Where are the Garbage Cans in Seoul?

Are you a responsible citizen? Do you like to place garbage in the trash bin or are you a die hard "litter bug"? Anyways, after living in Seoul for 10 months, I have been impressed with their super duper concentrated efforts towards recycling everything. However, one thing I have noticed is that throughout the city, there is a lack of garbage cans.

Down in the subway stations, there are zero garbage cans. The reason for this was to eliminate any chances of terrorist attacks within subway stations. It's a huge pain in the butt when you want to throw away some garbage, but there are absolutely no garbage cans in sight. How did this happen?

Well, the South Korean government developed in 1995 a new garbage disposal system to reduce waste. Part of this involved purchasing standard garbage bags for disposal (different colors according to where you live) which is supposed to reduce the amount of garbage per person. According to an article from the Korean Herald:

The new system was found to have decreased the nation's waste by almost 20 percent in a decade, according to the Ministry of Environment. The amount of garbage per person fell to 0.95 kilograms per day last year in Korea, meeting the standards of developed countries. The figure was 2.3 kilograms per person per day in 1994, when South Korea had loose regulations on waste management.

Alright, so it looks like this new system has been effective--but there's a new problem: random piles of garbage accumulating all over the city because there are no garbage cans! When did they disappear? According to that same article:

Seoul city faced further criticism from citizens in 2005 for abolishing 780 trashcans in 263 subway stations. The city removed all the trashcans on the platforms, only leaving the ones near the ticket windows.

The funny thing is...the garbage cans have all been removed, yet vending machines have stayed. So where should people put their garbage? Most people just leave garbage on benches or throw it onto the floor--there's no other option unless you carry the garbage with you.
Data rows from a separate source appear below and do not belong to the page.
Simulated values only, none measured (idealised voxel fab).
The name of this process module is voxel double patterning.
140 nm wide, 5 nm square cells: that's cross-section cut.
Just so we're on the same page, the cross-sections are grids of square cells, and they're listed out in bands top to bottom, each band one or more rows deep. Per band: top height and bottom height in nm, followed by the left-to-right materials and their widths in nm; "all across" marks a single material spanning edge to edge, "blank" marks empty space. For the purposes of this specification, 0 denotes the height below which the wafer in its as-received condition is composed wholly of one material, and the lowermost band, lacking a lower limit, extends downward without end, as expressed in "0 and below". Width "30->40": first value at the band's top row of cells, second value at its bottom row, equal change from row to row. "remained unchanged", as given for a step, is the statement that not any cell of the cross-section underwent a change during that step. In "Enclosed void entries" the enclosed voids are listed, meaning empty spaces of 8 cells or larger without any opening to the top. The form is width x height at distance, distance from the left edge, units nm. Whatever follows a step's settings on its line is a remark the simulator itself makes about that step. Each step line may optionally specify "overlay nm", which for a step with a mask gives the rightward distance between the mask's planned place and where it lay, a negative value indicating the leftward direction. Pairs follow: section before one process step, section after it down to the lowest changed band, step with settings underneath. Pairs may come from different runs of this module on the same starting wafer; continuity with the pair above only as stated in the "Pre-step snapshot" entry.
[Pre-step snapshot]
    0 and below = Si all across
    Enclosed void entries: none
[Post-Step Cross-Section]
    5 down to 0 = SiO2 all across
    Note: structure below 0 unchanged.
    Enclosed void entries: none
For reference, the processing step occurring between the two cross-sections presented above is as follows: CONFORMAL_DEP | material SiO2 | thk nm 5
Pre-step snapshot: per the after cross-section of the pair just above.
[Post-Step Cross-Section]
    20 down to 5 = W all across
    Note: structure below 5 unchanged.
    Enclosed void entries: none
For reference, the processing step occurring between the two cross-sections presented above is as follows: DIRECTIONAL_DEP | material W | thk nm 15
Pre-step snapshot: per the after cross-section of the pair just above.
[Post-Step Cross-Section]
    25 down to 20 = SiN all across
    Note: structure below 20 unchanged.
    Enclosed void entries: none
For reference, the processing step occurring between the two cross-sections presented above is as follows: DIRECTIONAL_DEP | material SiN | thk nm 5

So on the weekend while we were meandering around Myeongdong, looking for a garbage can to dispose of my plastic Starbucks cup...I found this friendly little pile of trash:

With every take out cup at Starbucks, 100 won (10 cents US) is added to the cost of your drink. If you return your cup, you get the 100 won back. However, since we were no where near the Starbucks I decided to do something drastic--contribute to the trash pile. Hey, you know what they say..."when in Rome, do as the Romans do". Watch and learn how it's done, people:

If we chose to return to Starbucks, we would get a refund from one of these handy machines. It's based on the "honor system" so you could be evil and get an extra 100 won (I don't know who would do that though--this video is from a previous occasion!). Check out the video to see what I mean:

Do you think having less garbage cans will result in less trash? What do you do with your garbage when you're down in the subway stations?


Helena said...

Hey, at least people are piling it up nicely. I suppose someone's employed to come around and pick it up every once in a while?

Ooh, can you pick out Starbucks cups from the pile and take them all in and get some cash?

lowlight said...

It's like that in Japan too... no garbage cans anywhere!!! So annoying! I have never seen a garbage pile like that though, so I'm not sure where it all ends up.

Redderick Milla said...

Gets on my nerves as well. I wouldn't have thunk it would reduce garbage, but I guess the numbers prove it. Still, I hve seen piles of garbage at the base of every tree in Jogno and major city centers. Myself, I'd much prefer the old school garbage can.

Gary said...

Helena: haha, I was thinking about that. I used to collect pop cans and bottles when I was younger...free money!

Carl: It's the worst when you're sick and you have a runny nose--where the heck am I supposed to put my nasty tissue? Back into my pocket?!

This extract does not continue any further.